Sometimes we learn who we are by hanging around with people whom we are not! Drag queens are usually gay men, who do not have a feminine nature, and whose goal is to exaggerate or parody femininity, rather than to partake in it as nature. And yet, they wear heels and stockings just like us. And somewhere we’re related in a way. (Even some of us can be drag queens, if we have an urge to perform on stage!)
In a way, our special gender world is about uniforms. Drag queens at this event were surprisingly similar in their alleged non-conformity..blue, red, or beige, beaded floor gowns...spike pumps or sandals, huge rhinestone pins, lacquered-sculpted hair from a cartoon. Uniforms!
The l0 or l2 girls from CDI (plus 2 or 3 others including Cindi Chan from The Imperial Queens) were almost all dressed in understated, street-passable clothes, a lot of black, and chunky heels or flats to walk in comfort. These were our uniforms - those of real women, perhaps, at least the way we see them.
And then, as if to underscore the respective qualities of CDs and drag queens, Limelight abruptly ended this gala at ll:00 p.m. by letting in the unwashed bridge and tunnel teenagers...the usual Limelight crowd: blank-faced girls in non-descript black pants, shapeless black boots, knit tank-tops, and Clairol ‘blond’ hair. Their uniforms, a statement, perhaps, of their desired personality and sexuality.

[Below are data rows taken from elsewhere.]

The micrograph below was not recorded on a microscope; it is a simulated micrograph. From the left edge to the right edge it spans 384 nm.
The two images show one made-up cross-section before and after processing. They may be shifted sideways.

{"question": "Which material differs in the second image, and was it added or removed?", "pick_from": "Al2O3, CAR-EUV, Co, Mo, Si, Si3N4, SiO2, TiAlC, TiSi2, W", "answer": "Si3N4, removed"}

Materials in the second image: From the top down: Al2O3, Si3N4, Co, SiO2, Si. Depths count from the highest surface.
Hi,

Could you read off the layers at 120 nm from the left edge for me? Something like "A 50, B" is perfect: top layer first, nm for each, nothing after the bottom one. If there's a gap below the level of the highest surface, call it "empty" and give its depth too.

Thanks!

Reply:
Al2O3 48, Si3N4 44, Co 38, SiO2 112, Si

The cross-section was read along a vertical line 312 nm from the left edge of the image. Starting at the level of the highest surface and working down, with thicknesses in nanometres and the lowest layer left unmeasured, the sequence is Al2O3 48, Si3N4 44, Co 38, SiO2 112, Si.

Each of us makes a statement through our manner of dressing. Exaggeration...understatement to pass...and androgynous "I’ve been working on the railroad" gear. What were we each trying to say? It really doesn’t matter what drag queens or grunge teens are all about...it’s more what their "uniform" behavior teaches us about our own crossdressing, and, in this case, being entertained while we learned.